Secularization failed early in the Muslim world. It was a lengthy process that unfolded in four stages. The first stage began as early as the fourth century c.e., when Christians and Jews—not the Muslims, as popularly supposed—undertook the translation of Greek philosophy into Arabic. The Muslim Arab philosophers al-Kindi, al-Farabi, and Avicenna benefited from these translations and formulated their own Islamic philosophy under the influence of the Greeks, especially Plato and Aristotle. These early attempts at critical philosophy by Muslim thinkers might have led to the formulation of an autonomous Arabic philosophy were they not single-handedly aborted by the Sunni theologian and thinker al-Ghazali (1059/58–1111). Al-Ghazali strongly attacked the Greek-influenced philosophers, accusing them of heresy (takfir) and apostasy in his famous book, The Incoherence of Philosophers. (Then as now, under Islamic Sharia law the penalty for apostasy is death.)

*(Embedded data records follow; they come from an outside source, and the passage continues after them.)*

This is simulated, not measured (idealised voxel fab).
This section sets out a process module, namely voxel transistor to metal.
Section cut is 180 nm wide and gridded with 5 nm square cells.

The second stage was the ultimate triumph of al-Ghazali. He destroyed philosophy and philosophizing within the Arab East, setting in motion a process that would later spread to the Arab West.
The third stage is marked by the advent of Averroës (also known as Ibn-Rushd, 1126–1198) on the philosophical scene. Averroës made a heroic effort to undermine al-Ghazali’s destructive influence on the Arab West. His efforts were doomed due to the overwhelming strength of al-Ghazali’s followers. They were known as the traditionalists; today we would call them fundamentalists. They turned the political authorities against Averroës, resulting in the burning of his books and a year of languishing in exile before his death.
The fourth stage came with Ibn-Taimiya (1263–1328), who undertook the task of reinforcing the fundamentalist trend al-Ghazali had initiated. Ibn-Taimiya, too, made it his policy to charge anyone who dared think critically in religious matters with heresy and apostasy. This stage marks the final failure of Averroës’ philosophy—and the ultimate triumph of the fundamentalism of al-Ghazali and Ibn-Taimiya, which between the thirteenth and the eighteenth centuries imposed itself throughout the Arab and Muslim world from East to West. And so things have largely remained into our own day.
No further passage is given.